Tuesday, August 16, 2011

Reinventing Registration Forms

Perhaps the biggest challenge for a website designer, from a brand and user experience perspective, is the design of the website's registration form flow. When designing an experience around registration, User experience designers generally focus on the creation of usable forms, best practices, and optimizing the process. The end result, however, is always a form. Whether it is a single page form, or multi-page form, registration always results in a form. All in all, it seems that registration never benefits from the due diligence of understanding a brand, content strategy, or likely user behavior...which is odd, given that the registration process poses the biggest threat to the perception of a client's brand, if the process results in a poor user experience.

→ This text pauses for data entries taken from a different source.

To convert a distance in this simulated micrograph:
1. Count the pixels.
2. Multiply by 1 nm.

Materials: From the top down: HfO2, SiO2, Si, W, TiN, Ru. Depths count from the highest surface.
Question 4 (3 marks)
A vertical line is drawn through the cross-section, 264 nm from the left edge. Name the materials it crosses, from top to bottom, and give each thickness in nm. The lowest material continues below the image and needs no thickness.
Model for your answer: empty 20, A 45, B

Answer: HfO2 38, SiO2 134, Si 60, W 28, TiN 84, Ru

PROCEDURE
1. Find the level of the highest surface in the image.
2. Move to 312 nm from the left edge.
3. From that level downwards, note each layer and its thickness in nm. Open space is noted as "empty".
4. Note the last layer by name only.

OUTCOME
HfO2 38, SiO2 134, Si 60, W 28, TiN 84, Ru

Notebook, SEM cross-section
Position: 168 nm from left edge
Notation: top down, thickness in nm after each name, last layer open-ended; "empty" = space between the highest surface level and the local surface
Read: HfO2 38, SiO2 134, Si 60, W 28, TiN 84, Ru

Marketers and keepers of the brand also have high expectations from consumers, when they ask them to register. They tend to add "optional" marketing fields, hoping that the consumer will freely offer up their personal information. The problem is, on a registration form, there is usually no apparent benefit to giving the brand additional, optional, personal information.

It's time to rethink the registration form.

Designers should begin with an in-depth understanding of their client's brand, tone, and voice. The end goal, is to convince the consumer that there is a worthwhile reward for offering up the information that is being solicited. Asking the consumer for personal information, and then illustrating the benefits of doing so, requires a two-way dialogue.

As designers, we should ask ourselves, is a "form" the best vehicle to have a conversation with the consumer?

Perhaps, we need to understand and map out the dialogue that the brand would like to have with the consumer, if the brand was an actual person, engaged in a conversation. Maybe it would go something like this:

"Hello. We are psyched that you are here, and think you are going to enjoy your experience. Let's get to know each other!"

"What's your name? _______________"

"Thanks, {username}!

Did you know that, if you connect us with your Facebook profile, we'll be able to provide you with instant recommendations for products and services? We promise that your personal information and profile will be safe, and not given to a third-party.

"Would you like to sign-in to Facebook, now? _______________"

(if they do connect with Facebook quickly reveal how many recommendations are being generated)

Etc.


The point is, as Usability Engineers, we tend to focus on how quickly end-users complete the registration process, instead of how effective the experience is at encouraging consumers to have a deeper level of engagement with the brand. In theory, creating a meaningful dialogue, highlighting consumer benefits, and designing an engaging experience, should result in deeper brand connections, versus a quick, optimized form.